5. When it comes to safeguards against the reintroduction of offensive weapons, the problem is primarily a matter for action inside Cuba. The President’s letter to Khrushchev (OCT 27) indicated he understood that an agreement not to reintroduce offensive weapons systems into Cuba would be undertaken with suitable safeguards. With respect to nuclear weapons, this might well be broadened to involve mutuality and reciprocity with other Latin American states (but not the US); [Typeset Page 1444] indeed, this is just what is envisaged in the Brazilian denuclearized zone proposal.

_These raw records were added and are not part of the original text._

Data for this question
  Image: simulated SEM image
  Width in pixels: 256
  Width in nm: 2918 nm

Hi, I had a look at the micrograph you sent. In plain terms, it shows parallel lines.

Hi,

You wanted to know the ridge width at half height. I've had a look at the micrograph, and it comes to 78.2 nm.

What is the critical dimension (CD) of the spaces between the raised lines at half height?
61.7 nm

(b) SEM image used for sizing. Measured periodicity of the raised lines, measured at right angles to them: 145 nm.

6. Cubans and Soviets are evidently raising a new third problem: safeguards to insure that US and other OAS countries abide by whatever non-invasion assurances are to be given. Every attempt to think through just what would be inspected, by whom and where, in such a safeguards system, makes clear that this is a mare’s nest, full of undefinable concepts and indeterminate geography.

7. What is wrong with the UN proposal is that it collapses together all three of these proposals (verification of weapons removal; safeguards against reintroduction; safeguards against invasion of Cuba).

8. We do not see the point to U Thant’s making proposals to the Cubans that include point six above. We should insist on Cuban acceptance of the quite reasonable proposals SYG has made on one-shot verification (PARA 4, above), and [Facsimile Page 3] most rapid possible progress toward some system of safeguards against reintroduction of offensive weapons (PARA 5, above) which is clearly part of Kennedy-Khrushchev understanding.

9. Therefore we should push for proposal of Latin American denuclearized zone. But even here, there is no point in pushing this hard until there is some indication that Cuba will agree to become a part of it. Brazilians have been sounding Cubans out on this; is there any news from that quarter?

10. We are developing here a planning paper showing how a general Caribbean security system might be established, if the attitude of the Cubans mutate in a direction that makes it useful to discuss that subject at all. Essence any such plan would be that UN presence in Cuba is best assurance against invasion of Cuba.

11. Re McCloy suggestion of reference telegram. While it is obviously desirable to tackle before long problem of eliminating Soviet military personnel from Cuba, believe it would be confusing to throw it into current negotiations before we have secured adequate performance from Soviets and Cubans even on the original understanding between Kennedy-Khrushchev.

12. In view hardening stand by Soviets and Cubans, we believe SYG should be reminded that only real alternative to their acceptance reasonable proposals would be necessity for US to deal with the continuing threat in other ways.

Rusk
  1. Comments on UN working paper on safeguards and verification. Top Secret. 3 pp. DOS, CF, 737.56361/11–1662.